There’s nothing especially new about the story, which is decorated with traditional meller elements like Asha’s grandma wanting to marry her off to a rich banker’s son, Asha studying hard to try to escape her working-class roots, and entrenched class snobbery being thumbnosed by a younger generation. But the pic is more about the telling than the tale.
Das’ screenplay is economical with dialogue and — until the shock resolution — resolutely avoids plot mechanics or false story trails to crank up the drama artificially. It’s a movie of feelings and atmosphere, part eulogy to a “simpler” past, but without becoming an exotic postcard. Its simplicity is in the tradition of the ’50s and ’60s films of writer-director Bimal Roy (though sans songs).
Though she looks a tad old for the part, Das is fine as Asha, combining determination and humility in a low-key mixture, and playing well against newcomer Anderson, who’s remarkably natural as her upper-class vis-a-vis. Das’ real-life sister, Sheenu, who also produced and could easily have played Asha herself, scores as Asha’s cousin and soulmate, Lalli. Michell is gently sympathetic as blowhard Dev’s very English wife.

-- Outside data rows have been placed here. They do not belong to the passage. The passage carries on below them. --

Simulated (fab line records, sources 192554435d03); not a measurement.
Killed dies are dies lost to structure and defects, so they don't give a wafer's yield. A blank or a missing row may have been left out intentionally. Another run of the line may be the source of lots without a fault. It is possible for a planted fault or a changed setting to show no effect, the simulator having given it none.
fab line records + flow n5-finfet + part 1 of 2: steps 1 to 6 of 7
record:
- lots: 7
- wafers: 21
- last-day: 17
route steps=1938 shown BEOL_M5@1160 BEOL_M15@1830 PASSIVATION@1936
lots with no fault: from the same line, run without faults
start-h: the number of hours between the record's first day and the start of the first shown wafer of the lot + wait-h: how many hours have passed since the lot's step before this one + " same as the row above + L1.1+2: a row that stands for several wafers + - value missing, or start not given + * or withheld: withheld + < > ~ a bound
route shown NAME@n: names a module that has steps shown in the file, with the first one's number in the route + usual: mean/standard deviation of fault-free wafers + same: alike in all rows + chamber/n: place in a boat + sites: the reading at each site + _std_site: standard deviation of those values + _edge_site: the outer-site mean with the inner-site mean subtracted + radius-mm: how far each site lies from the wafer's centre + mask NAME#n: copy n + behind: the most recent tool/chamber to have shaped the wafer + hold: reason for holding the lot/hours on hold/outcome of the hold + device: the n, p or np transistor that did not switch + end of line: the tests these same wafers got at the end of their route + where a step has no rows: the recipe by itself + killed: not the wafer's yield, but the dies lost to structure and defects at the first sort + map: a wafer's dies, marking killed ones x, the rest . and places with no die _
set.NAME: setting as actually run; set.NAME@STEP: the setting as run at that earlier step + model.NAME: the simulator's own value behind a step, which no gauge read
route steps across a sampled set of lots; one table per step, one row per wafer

Excellent tech package gives no hint of the pic’s independent funding, with richly saturated Super-16 lensing by Belgrade-born Dusan Todorovic and alert spotting by composer Andrew T. Mackay. Editing is trim throughout.
Period in which the film is set is never specified onscreen, though a reference to the 1975 Hindi classic “Julie” fixes it. Period art direction is a little unclear, and in essence, the story could have taken place at any time from the ’50s to the ’70s. For Indian movie buffs, there’s the nice in-joke of using a picture of onetime film goddess Waheeda Rehman for Asha’s late mom.